Several weeks ago at Maker Faire Bay Area, I caught up with Voltera co-founder Alroy Almeida to learn more about the Voltera V-One, a conductive ink printer.
The V-One is a slick device. Not only does it extrude conductive ink, but it can also be configured to deposit insulating ink, enabling two-layer board fabrication.
You can see this process in the image below. The blue insulating ink is applied over a trace made of silver conductive ink. Once the blue ink dries, another layer of conductive ink overlaps the conductive trace, but stays on the insulation material. This three-step process, though unique, effectively creates a two-layer board.
Best of all, Voltera reports that its software will handle all the necessary conversion of vias into the bridge-like structures just described.
Almeida and team did not simply stop working after the development of two inks — they also created a solder paste extrude. With a quick swap from one of the ink extruders to the solder paste extruder and you won’t have to mess around with PCB stencils or squeegeeing solder paste.
Typically, solder paste is brushed onto pads almost like the method of dye application in T-shirt silkscreening. Instead, the V-One will place dollops of solder paste on the exact pad locations. You’ll still have to place components by hand, but cutting out the stencil and squeegee is a step toward optimizing the prototyping workflow.

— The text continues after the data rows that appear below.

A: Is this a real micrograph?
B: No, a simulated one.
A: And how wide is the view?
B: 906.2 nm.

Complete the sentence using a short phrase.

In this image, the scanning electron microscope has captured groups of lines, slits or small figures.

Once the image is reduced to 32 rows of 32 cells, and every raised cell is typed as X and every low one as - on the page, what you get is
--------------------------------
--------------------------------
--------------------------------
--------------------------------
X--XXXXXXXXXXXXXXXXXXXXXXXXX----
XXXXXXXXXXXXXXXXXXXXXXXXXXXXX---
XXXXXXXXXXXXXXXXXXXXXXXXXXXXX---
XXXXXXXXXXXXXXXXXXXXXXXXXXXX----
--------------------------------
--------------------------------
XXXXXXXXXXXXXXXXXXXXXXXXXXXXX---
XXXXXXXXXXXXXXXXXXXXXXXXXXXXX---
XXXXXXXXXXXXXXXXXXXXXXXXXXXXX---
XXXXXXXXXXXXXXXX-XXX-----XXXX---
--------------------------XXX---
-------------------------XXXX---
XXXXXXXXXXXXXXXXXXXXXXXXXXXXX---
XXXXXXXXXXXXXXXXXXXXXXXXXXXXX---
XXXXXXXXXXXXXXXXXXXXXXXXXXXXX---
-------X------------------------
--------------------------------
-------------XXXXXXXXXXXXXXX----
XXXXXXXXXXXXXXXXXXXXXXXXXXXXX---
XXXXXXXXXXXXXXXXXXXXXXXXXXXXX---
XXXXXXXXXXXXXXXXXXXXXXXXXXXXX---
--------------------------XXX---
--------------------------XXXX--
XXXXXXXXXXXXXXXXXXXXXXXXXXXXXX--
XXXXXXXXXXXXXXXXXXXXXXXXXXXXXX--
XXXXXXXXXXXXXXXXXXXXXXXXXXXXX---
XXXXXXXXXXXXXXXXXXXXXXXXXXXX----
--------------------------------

One of the most exciting aspects of talking with Almeida is that he and the Voltera crew plan to offer pre-drilled PCB blanks in familiar layouts such as the Arudino Uno and Mega, Raspberry Pi, and BeagleBone. Since the V-One does not have a drill and PCBs need holes to populate through-hole components, the availability of pre-drilled blanks is welcome.
While the V-One is not due to ship until sometime in 2016, the direction the Voltera team is going and the unique demo is quite promising.